What is NLP?
(for this course)

intro

Published

August 24, 2022

NLP \(\in\) Computational Linguistics

In set notation, \(\in\) means “is an element of”. That is, there’s a large set of things called “Computational Linguistics”, and NLP is a part of that larger set.

“Computational Linguistics” covers a very broad range of topics. Natural Language Processing is currently an area of research and application that receives a lot of attention & money, but Computational Linguistics is a much broader umbrella term. The Association for Computational Linguistics defines it as

Computational linguistics is the scientific study of language from a computational perspective. Computational linguists are interested in providing computational models of various kinds of linguistic phenomena. These models may be “knowledge-based” (“hand-crafted”) or “data-driven” (“statistical” or “empirical”). Work in computational linguistics is in some cases motivated from a scientific perspective in that one is trying to provide a computational explanation for a particular linguistic or psycholinguistic phenomenon; and in other cases the motivation may be more purely technological in that one wants to provide a working component of a speech or natural language system. Indeed, the work of computational linguists is incorporated into many working systems today, including speech recognition systems, text-to-speech synthesizers, automated voice response systems, web search engines, text editors, language instruction materials, to name just a few.

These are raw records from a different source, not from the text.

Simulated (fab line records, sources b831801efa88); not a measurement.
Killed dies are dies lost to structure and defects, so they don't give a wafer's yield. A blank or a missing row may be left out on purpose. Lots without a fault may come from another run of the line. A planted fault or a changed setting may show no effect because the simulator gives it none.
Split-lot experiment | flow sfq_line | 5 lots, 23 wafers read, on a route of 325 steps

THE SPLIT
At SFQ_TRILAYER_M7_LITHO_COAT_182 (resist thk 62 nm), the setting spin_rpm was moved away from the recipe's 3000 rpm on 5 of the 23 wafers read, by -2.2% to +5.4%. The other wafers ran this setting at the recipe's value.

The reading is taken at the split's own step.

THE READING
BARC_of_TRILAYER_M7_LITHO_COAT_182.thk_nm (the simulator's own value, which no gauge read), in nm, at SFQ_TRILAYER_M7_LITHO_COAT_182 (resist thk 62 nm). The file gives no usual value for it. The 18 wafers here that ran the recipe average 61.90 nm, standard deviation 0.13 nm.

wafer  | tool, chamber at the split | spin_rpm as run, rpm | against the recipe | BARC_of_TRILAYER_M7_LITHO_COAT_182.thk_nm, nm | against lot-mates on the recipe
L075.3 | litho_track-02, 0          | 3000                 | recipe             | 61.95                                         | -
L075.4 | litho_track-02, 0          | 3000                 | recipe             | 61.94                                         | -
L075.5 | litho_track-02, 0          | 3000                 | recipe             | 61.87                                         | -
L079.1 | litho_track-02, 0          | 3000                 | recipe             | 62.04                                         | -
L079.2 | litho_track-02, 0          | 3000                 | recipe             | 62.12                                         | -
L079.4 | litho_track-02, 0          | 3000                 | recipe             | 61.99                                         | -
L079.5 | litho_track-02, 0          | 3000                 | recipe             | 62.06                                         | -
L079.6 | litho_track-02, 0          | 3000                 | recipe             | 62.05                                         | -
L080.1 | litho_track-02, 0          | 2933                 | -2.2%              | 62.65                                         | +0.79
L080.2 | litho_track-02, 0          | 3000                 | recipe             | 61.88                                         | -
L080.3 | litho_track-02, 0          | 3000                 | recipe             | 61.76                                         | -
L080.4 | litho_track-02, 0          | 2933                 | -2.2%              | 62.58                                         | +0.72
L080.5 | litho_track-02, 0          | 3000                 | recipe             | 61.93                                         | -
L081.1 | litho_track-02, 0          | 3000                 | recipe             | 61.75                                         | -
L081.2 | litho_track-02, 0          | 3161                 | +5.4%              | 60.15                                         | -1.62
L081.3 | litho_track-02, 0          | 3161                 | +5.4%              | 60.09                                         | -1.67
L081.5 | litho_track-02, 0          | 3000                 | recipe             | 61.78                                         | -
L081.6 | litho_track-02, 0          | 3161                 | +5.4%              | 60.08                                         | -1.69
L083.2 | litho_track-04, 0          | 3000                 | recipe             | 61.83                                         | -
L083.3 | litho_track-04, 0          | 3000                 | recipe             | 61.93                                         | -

Some examples of \(\{x | x \in \text{CL}~\text{and}~x \ne \text{NLP}\}\)

This is set notation that means “the set of things, such that each thing is in Computational Linguistics, and the thing is not Natural Language Processing

Formalizing Theory

One use of computational linguistics is to formalize linguistic theories into a computational framework. This might seem weird, since a lot of linguistic theory already looks very formal. But giving mathy looking definitions in a verbal description of a theory is a very different thing from implementing that theory in code that will run.

Some examples are

Minimalist Parsers (Berwick and Stabler 2019) implementing parsers for Minimalist Syntax
The Gradual Learning Algorithm (Boersma and Hayes 2001) implementing constraint re-ranking in Optimality Theory
The Tolerance Principle (Charles. Yang 2016), formalizing how learners might acquire rules that have exceptions.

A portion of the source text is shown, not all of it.